For question 7, shouldn't the vertex be (10,8) instead of (-10, 8) because with 8 - abs(x+10) wouldn't the minus sign turn the +10 to -10 and then to get the vertex points you reverse the sign on the x value giving +10? Thanks
This is the same as asking where the vertex for the parabola y = 8 - (x + 10)^2 is, which is (-10,8). The minus sign in front of the modulus sign, or in front of the ( )^2 doesn't affect the location of the vertex. You can play around with the numbers here: www.desmos.com/calculator/tnzbvrflr8
The graphs of y = |1 + x| and x = |1 + y| are reflections of one another in the line y = x as you can see here on Desmos: www.desmos.com/calculator/8ynskmkhnc (this is done by swapping the xs and ys)

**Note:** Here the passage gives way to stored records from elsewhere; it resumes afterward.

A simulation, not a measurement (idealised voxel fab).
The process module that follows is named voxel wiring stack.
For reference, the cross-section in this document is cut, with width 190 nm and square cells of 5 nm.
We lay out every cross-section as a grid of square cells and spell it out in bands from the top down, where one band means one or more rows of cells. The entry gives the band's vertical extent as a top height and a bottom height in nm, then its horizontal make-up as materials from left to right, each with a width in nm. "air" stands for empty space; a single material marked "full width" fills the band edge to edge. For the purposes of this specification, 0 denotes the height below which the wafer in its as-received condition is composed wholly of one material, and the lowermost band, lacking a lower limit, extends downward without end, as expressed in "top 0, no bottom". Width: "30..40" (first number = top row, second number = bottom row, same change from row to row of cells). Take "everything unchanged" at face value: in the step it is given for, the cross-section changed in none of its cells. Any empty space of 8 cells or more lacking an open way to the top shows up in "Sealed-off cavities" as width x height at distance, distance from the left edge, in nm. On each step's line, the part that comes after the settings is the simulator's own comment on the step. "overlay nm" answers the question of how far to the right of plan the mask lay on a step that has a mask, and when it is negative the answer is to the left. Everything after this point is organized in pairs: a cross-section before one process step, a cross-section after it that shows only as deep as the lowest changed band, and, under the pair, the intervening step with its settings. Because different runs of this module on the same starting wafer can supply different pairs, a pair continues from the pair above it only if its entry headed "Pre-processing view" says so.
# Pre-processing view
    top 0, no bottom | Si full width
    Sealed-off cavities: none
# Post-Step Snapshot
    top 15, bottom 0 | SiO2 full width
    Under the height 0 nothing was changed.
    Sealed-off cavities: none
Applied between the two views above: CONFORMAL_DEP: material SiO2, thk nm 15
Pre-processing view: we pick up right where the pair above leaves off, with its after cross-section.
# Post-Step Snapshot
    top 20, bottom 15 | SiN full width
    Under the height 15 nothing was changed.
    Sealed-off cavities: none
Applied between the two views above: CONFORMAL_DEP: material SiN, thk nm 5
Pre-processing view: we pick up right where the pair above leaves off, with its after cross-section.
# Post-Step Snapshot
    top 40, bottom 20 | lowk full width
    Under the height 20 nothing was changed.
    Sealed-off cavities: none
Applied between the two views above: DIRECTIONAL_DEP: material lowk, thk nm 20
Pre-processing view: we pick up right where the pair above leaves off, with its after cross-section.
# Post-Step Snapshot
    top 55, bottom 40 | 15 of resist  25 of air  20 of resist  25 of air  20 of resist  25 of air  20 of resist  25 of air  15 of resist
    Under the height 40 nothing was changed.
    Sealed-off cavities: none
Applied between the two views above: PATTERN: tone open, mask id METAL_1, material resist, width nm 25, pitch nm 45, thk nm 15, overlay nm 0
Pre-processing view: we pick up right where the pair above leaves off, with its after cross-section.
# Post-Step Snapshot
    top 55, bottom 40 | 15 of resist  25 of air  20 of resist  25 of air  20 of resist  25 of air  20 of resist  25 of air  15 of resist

Well let's say you have y = |x - 3| and y = |2x + 4|. The first is a V shape with vertex (3,0) and the second is a V shape with vertex (-2,0). The 2nd one has steeper sides due to the 2x.
Oh I see - when it gets to that stage, plotting points may be your best bet. Alternatively, you can see that if you remove the modulus signs you would get y = 2x, so that would give you part of the graph. It would probably be easier to explore these via Desmos: www.desmos.com/calculator/gkgr8awv51
You deserve way more subs than u have atm. Thanks for making a fellow CIE A level student less stressed! Bless u
Thanks! Have you seen my CIE exam paper walkthroughs? sites.google.com/view/tlmaths/home/cie-a-level-maths?authuser=0
Thank you so much, I never knew u could complete the square with these to find the vertex
🥳🥳🥳best teacher ever!!!!
Thank you very much sir for this spectacular way of making maths easy, you deserve more subs!
Thank you!
Youve just made these totally trivial. Nice!
You are saving me so much, deserve way more subs!
thank you! i finally understand these now! :)
This is the epitome of hero does't ware cape
Who knew math could be so easy. Thank you
Thx, helps a lot for my act algebra
can you make a video about writing modulus inequalities in a required form please (I got taught the rule |x-a|
I've just uploaded B7-11 to B7-15 for you - hope they help!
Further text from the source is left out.